Work spaces and Workplaces
The “office” is a cultural construct made real in three dimensions: a special place for certain kinds of labor. Just as much a work space as a foundry, mine or factory, the labor that takes place in offices is decidedly less physically active and much harder to categorize. I think that elusiveness is one of the reasons Nikil Saval gave his book Cubed an odd subtitle: “A Secret History of the Workplace.” Millions of us toil in offices, cubicles, and work stations. There is nothing secretive about them. The book reveals no secrets. Saval writes about offices how we have end up working in these spaces.
Over the long-term, historians have explained much of this already. Saval leans heavily on focused economic, labor and business histories to document the rise of the clerks and administration. It is a rich body of scholarship that has increasingly taken a sharp eye at power, gender and race. Defining the political and economic tendencies of white-collar workers is an ongoing site of inquiry. However, this is no academic study.
Saval brings architecture, design, anthropology and popular culture to the task. He writes from a journalist’s perspective, illustrating key points with anecdotes and personal stories. Robert Probst, the idiosyncratic designer of the “Action Office” and many other inventions, is featured. So, too, are the architects who designed the seminal office buildings of the twentieth century. Saval travels to the Googleplex and TBWA\Chiat\Day, too, to look at trends in future office design. Large corporations are the norm in Cubed. The home office and the small business are not part of the narrative.

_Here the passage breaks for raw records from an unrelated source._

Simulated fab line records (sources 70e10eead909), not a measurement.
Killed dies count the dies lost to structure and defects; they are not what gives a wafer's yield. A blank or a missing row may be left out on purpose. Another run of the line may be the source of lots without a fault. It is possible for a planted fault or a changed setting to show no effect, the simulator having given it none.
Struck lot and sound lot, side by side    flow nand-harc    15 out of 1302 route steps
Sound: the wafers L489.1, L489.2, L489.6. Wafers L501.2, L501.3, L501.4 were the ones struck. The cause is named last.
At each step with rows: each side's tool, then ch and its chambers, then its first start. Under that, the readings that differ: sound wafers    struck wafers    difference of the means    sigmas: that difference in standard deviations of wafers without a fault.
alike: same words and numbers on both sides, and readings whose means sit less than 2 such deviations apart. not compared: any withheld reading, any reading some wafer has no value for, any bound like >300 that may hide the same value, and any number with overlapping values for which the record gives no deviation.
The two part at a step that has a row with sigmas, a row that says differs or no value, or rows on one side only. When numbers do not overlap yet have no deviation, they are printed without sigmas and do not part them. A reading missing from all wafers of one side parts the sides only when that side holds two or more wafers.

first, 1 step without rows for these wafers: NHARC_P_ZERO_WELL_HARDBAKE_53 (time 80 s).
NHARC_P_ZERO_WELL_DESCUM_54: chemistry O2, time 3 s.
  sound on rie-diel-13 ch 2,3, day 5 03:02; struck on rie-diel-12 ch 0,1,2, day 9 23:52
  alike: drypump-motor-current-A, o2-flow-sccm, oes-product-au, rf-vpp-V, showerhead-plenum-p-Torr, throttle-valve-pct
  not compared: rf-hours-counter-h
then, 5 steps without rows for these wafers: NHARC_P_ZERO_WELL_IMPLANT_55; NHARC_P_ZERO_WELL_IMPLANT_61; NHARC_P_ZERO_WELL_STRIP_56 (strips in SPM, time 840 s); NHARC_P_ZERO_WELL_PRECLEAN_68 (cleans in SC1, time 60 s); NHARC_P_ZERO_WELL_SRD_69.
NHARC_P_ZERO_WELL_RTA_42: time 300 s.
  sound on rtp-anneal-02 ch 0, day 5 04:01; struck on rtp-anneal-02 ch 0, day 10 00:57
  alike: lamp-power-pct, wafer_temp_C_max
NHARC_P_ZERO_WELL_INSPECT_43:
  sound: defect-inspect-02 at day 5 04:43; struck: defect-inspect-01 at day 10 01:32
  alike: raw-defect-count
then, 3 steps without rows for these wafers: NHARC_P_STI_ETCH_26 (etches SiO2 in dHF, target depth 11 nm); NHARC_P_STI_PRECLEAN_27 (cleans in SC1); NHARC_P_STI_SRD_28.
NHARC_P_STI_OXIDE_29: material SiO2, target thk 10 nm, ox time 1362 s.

Cubicles, surprisingly, are not front and center. They clearly matter to Saval, who has an underlying political and cultural argument that he struggles to lift out of the larger book. He is concerned about the consequences of the depersonalized anodyne office and its impact on human agency, decision-making and creativity. Others have written about this as well – most famously William Whyte in the Organizational Man. Saval never really wrestles with this is in clear way. Further, he seems to understand technology and its impact on office work. I would have expected him to fold that into his analysis, but instead, it lurks in the background.
Cubed is an interesting book. Saval writes well. He has a good sense of what will pique curiosity about work spaces. Anecdotes and small-bore linkages, though, do not necessarily add up. The whole of the book is less than the sum of its parts. It would have been more successful if Saval had focused more effort on what he thought important and less on what he found interesting.